One hazy, hot August evening, six-year-old Mister Cameron and I were walking hand in hand to the car after swim lessons. He had been cranky and out of sorts all day, as he tends to get when he’s tired (see pretty much ALL OTHER POSTS about Mister Cameron to know this is true).
During his swim lesson, he had overestimated his lung capacity and ended up with a snortful of water. I had been on the edge of my chair, watching, expecting a meltdown of epic proportions…but it never came. He just took a deep breath of actual air, shook the whole thing off, and moved on. It had been a stunning and unexpected display of maturity and resilience and my heart had exploded.
“Dude,” I said tentatively as we walked, knowing that pretty much everything I had said to him that day seemed to rub him the wrong way, “I know I say this a lot and you’re probably tired of hearing it, but I’m super proud of you.”
He heaved a deep, pleasant sigh, squeezed my hand and said, “Mom, I could never ever get tired of hearing you say that. Like, never ever. It makes my heart feel soft. And cozy.”

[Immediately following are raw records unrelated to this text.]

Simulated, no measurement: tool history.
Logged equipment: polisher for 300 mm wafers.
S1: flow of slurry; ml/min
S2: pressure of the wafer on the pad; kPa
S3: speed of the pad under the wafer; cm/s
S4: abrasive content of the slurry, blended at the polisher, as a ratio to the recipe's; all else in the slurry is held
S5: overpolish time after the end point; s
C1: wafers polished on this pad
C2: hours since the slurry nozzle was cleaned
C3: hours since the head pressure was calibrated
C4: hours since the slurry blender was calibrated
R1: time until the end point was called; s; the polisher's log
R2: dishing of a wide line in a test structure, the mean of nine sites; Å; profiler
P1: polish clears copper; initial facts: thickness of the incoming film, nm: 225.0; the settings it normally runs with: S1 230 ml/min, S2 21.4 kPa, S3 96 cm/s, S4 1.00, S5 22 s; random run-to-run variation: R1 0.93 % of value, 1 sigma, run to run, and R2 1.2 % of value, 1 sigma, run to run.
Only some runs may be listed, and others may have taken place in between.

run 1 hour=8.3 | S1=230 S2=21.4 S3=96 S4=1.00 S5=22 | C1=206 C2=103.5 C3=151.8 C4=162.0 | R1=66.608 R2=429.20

Again, my heart exploded. It makes his heart feel SOFT and COZY? My goodness, sweet boy…
Even when he had been given an opportunity to grumble and gripe, I OPENED THE DOOR WIDE OPEN WITH MY WHOLE, “You probably get tired of hearing this, Dude,” bit, his heart felt soft and cozy and it even melted the cranky enough for him to say so.
All because I told him I was proud of him.
Maybe it wasn’t only the fact that I was proud of him that melted and filled up his heart, though. Maybe it also had something to do with why I was proud of him.
I’ve noticed that the times when my motherly pride (and Daddy’s fatherly pride) seems to delight and reward my kids the most are not necessarily the BIG MOMENTS, the successes and accomplishments. Dance recitals, home runs, great reports from a teacher- OF COURSE we are proud when they succeed, when they accomplish, when they execute an obvious job-well-done.
But it really seems to fill their cups and touch their hearts in a special way when we notice the the “little things,” the ones that might seem small in the moment, but feel very big to them. The things that take courage, resilience, and strength. The things that don’t always result in immediate success, but the things that true success is really made of.
We are proud when they try hard.
Even if it doesn’t work, even if they don’t quite get there, when we see them PUTTING THE EFFORT IN, we should tell them it makes us proud. Trying hard, even when it’s hard and things aren’t falling into place, is what success is made of.
We are proud when they improve.
They may not be the best on the team, they may be struggling to remember those sight words, but when they improve, when they do better than last time, that is something to be proud of. We aren’t going to be good at everything in life, but improving and moving forward as much as we can- that is what success is made of.
We are proud when they show resilience.
When they fall down and get back up again. When a toy breaks and they take a deep breath and ask for help rather than melting down in tears. When they stop themselves from an impulsive decision. When they notice and name their feelings, fatigue, hunger, and seek solutions. We are going to have trouble in life, we are going to struggle and we are going to fall- but taking care of ourselves and getting back in the game- that is what success is made of.
We are proud when they show strength of character.
When they are kind, especially when it’s hard. When they are honest, especially when the truth isn’t pretty. When they are thoughtful of others. When they see someone who needs a friend and reach out. When they are polite. When they are thoughtful. Integrity and respect for themselves and others is the stuff that success- and a better world- is made of.
In addition to the instincts of a mama’s heart that tell me that this particular brand of praise is important for our kids, it is also straight up behavioral science that positive reinforcement is one of if not THE SINGLE most powerful tool in shaping behavior. The behaviors that get the most positive feedback are the behaviors that are most likely to be repeated. And do we want our kids showing effort, pursuing improvement, demonstrating resilience, and valuing strength of character in themselves and other? You betcha we do.
So watch your kids today- and every day. Watch for the “little things” that are really BIG things. Big to them, big toward building successful humans, big toward making the world better.
And call those things out. Name them. Praise them. Tell your kids how PROUD you are of them.
It will make a difference- in the moment, in the future, to them, and to the world.